The size of future checks for thousands of retired teachers and other civil servants is now in the hands of five Colorado Supreme Court justices.

The court heard an hour of oral arguments Wednesday morning in the case of Justus v. State, a lawsuit that challenges reductions in retiree cost-of-living payments by the Public Employees’ Retirement Association (PERA).

A 2010 law (Senate Bill 10-001), eliminated payments associated with cost of living that year and cut retirees’ annual benefit increases from 3.5 percent to 2 percent starting in 2011. Future increases could drop below 2 percent under certain conditions. (While the increases are commonly referred to as cost of living raises, they aren’t pegged to inflation or consumer prices.)

PERA doesn’t have an estimate for how much is saved every year by the cost of living allowance (COLA) reduction, which was a major element of SB 10-001. The law as a whole was projected to reduce PERA’s unfunded liability by $9 billion.

When the lawsuit was filed, plaintiffs estimated the COLA reduction could cost the typical retiree more than $165,000 over 20 years.

The legal issue before the supreme court is whether retirees have a contractual right to the 3.5 percent COLA.

Lawyers for each side presented starkly opposing views to the high court on Wednesday.

The COLA “is part and parcel of the pension,” said Richard Rosenblatt, who represents the retirees who filed the original suit. A retiree’s main pension benefit together with the COLA “clearly is a contract.”

But Sean Connelly, representing PERA, argued, “There is no contractual right to a COLA fixed at a certain point.” He urged the justices to overturn the Court of Appeals and accept the trial court’s dismissal of the case.

Both Connelly and Solicitor General Dan Domenico, representing the state, noted that COLA payments have fluctuated several times over the last few decades, and that those changes have applied to retirees.

As usually is the case, the lawyers offered differing interpretation of several prior court cases, including one dating back to 1920, that involve pension rights.

Four of the five justices asked questions during the arguments, but their queries didn’t hint at any clear leanings on the case.

The case originally was filed within days of SB 10-001 becoming law (see story). A district court judge ruled in 2011 that the state and PERA could reduce the payments. But the Colorado Court of Appeals ruled in 2012 that pensioners do have a contractual right to the COLA in effect at the time of retirement but gave the state a possible out. The appeals court concluded the courts “must still determine whether any impairment of the right is substantial and, if so, whether the reduction was reasonable and necessary to serve a significant and legitimate public purpose.” (Read appeals court decision here.)

There are no set deadlines for the court to rule on a case after oral arguments. In a recent big public policy case, the Lobato v. State school funding suit, the court ruled a little less than three months after arguments were held.

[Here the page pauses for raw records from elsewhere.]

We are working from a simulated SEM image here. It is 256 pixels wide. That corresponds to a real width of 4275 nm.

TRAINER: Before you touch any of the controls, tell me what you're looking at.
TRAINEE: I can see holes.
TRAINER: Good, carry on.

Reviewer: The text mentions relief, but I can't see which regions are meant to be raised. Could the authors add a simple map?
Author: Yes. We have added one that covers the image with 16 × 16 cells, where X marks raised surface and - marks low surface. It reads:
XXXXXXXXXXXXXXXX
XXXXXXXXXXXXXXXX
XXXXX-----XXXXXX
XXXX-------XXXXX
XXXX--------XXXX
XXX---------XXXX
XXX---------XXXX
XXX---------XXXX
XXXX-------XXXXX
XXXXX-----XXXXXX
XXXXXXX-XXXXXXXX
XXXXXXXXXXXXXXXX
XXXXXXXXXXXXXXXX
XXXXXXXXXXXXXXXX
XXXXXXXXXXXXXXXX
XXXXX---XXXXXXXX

Chief Justice Nancy Rice announced that Justices Allison Eid and Monica Marquez would not be participating in Justus v. State. Justices typically don’t announce why they’re not participating.

PERA history and stats

After PERA’s investment portfolio was hit hard by the 2008 recession, SB 10-001 was an attempt to change some of the system’s operations in order to put it on a path to financial solvency in 30 years. PERA has about $26 billion promised without funding to back it up.

Subsequent legislative attempts to tinker with the 2010 revamp have been rebuffed, but the 2014 session approved a bill that will launch three studies of the system (see story).

Teachers and school administrators dominate the 196,435-member system, with 129,205 members in the School and Denver Public Schools (DPS) divisions — over 65 percent of the membership.

There are 58,986 education retirees who received about $2 billion in benefits in 2012, an average of about $3,000 a month. The average retirement age for both School and DPS retirees is a little above 58 years old.